Sample size determination is the act of choosing the number of observations or replicates to include in a statistical sample. The sample size is an important feature of any empirical study in which the goal is to make inferences about a population from a sample. In practice, the sample size used in a study is determined based on the expense of data collection, and the need to have sufficient statistical power. In complicated studies there may be several different sample sizes involved in the study: for example, in a stratified survey there would be different sample sizes for each stratum. In a census, data are collected on the entire population, hence the sample size is equal to the population size. In experimental design, where a study may be divided into different treatment groups, this may be different sample sizes for each group.

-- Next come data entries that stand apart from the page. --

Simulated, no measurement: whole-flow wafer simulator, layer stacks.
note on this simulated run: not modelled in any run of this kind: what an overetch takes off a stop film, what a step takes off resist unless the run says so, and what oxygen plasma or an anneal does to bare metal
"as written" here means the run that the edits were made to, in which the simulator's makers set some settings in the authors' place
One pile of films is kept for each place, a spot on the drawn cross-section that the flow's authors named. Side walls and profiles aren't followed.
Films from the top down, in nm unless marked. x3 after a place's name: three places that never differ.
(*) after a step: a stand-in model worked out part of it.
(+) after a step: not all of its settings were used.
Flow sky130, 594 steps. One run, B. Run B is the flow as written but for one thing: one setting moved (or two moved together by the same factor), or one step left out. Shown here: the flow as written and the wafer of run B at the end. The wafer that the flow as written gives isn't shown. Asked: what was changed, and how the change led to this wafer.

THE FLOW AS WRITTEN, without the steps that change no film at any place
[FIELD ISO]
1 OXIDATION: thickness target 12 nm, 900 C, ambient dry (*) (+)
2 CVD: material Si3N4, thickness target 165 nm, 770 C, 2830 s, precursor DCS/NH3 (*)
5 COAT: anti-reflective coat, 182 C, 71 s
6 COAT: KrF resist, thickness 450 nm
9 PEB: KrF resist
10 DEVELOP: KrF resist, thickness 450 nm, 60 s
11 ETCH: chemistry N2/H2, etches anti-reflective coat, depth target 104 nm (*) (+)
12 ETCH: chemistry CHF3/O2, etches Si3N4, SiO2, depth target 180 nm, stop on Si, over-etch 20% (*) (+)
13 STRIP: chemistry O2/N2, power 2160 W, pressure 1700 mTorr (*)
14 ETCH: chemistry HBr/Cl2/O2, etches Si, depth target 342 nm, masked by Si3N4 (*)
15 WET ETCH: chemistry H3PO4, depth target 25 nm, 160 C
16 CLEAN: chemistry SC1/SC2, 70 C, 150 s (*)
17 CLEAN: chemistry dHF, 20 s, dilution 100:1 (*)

Sample sizes may be chosen in several different ways:
experience – A choice of small sample sizes, though sometimes necessary, can result in wide confidence intervals or risks of errors in statistical hypothesis testing.
using a target variance for an estimate to be derived from the sample eventually obtained, i.e. if a high precision is required (narrow confidence interval) this translates to a low target variance of the estimator.
using a target for the power of a statistical test to be applied once the sample is collected.
using a confidence level, i.e. the larger the required confidence level, the larger the sample size (given a constant precision requirement).
An optimum sample for a study may be defined as that sample which fulfills the requirements of efficiency, representativeness, reliability and flexibility. That is, the sample should be small enough to forestall unnecessary expense and large enough to help the researcher avoid sample-error beyond the limit to tolerance.
It should be large enough to yield statistically representative and significant results in all tabulations of any import but it need not be so large as to result in wastage of funds, retarding the project and achieving needlessly high precision. The sample should yield the desired estimates with the required level of reliability at a minimum cost.